HEROES OF THE FRONTIER

The Rake speaks to the horological doyen Shary Rahman on the tireless innovation of Audemars Piguet, a house that continues to tick every box for the discerning watch collector.
Ahmed 'Shary' Rahman, @ time_mechanic

Audemars Piguet’s success in adorning the wrists of A-listers — from Jay-Z to Denzel Washington via Ellen DeGeneres and James Corden — has brought the house wider public attention. Clued-up members of the mechanical watch intelligentsia, though — serious collectors who care about creative yen, artisanal detail, progressive design and technical mastery — pay more heed to the musings of the Bangladesh-born Londoner Ahmed Rahman (a.k.a. Shary), an avid watch collector whose affection for the 144-year-old haute horlogerie giant is in abundant evidence on his Instagram page, @time_mechanic.

Shary, an avid James Bond fan, had his passion for watches ignited by the Omega Seamaster Professional 300M’s appearance on Pierce Brosnan’s wrist in the mid nineties. Audemars Piguet, meanwhile, caught his hungry eye during his university years. “I was doing an internship at an investment bank, and the Royal Oak Offshore came on to my radar,” he says. “At that time the trend was very much about big, bulky watches, and the Royal Oak Offshore was basically the Royal Oak on steroids. So on the last day of my internship I walked out with my pay cheque, went to Marcus Watches [in Mayfair], and bought my first ever Royal Oak Offshore. I still have it. I’m never going to sell it. I still wear it a lot.”
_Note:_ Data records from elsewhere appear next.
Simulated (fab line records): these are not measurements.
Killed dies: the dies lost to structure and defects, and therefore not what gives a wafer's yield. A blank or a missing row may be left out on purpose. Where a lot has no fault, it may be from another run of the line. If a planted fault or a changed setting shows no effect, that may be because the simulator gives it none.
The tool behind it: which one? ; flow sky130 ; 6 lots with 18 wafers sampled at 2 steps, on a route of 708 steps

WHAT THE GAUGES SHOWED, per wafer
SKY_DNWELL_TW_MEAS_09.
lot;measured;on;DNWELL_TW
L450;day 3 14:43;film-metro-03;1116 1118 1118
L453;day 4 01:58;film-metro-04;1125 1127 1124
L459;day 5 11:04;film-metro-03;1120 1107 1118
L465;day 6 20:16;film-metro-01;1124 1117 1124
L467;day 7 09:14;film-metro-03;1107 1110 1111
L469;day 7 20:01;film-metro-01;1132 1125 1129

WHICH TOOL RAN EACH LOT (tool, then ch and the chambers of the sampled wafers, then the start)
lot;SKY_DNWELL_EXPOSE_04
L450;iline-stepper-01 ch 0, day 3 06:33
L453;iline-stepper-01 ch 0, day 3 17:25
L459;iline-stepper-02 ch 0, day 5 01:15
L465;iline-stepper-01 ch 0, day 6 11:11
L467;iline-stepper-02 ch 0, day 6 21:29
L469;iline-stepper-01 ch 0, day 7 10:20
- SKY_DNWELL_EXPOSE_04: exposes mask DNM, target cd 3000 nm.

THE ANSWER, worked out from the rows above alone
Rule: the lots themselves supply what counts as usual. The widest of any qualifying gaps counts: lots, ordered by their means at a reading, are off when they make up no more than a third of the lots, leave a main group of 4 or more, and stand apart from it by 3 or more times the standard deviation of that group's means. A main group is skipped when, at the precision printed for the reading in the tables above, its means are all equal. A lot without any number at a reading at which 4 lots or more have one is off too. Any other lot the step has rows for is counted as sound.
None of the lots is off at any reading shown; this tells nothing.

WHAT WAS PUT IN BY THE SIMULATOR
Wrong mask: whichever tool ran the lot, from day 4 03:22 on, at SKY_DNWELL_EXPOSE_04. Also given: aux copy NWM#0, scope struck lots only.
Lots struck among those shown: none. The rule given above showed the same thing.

The youthful Shary would never have known, that happily fateful day, that his new purchase would stand up admirably to the stringent watch-collecting benchmarks he would go on to establish in the ensuing decade. “I hope I’ve matured as a collector, and I’ve come to realise there are three parameters I look for when I am collecting,” he says. “Number one is aesthetics. I like watches to have a timeless style about them. Secondly, story and provenance have become much more important to me now than they used to be. The Royal Oak, for instance, has a terrific story behind it — it was designed by Gérald Genta, based on the porthole of the H.M.S. Royal Oak.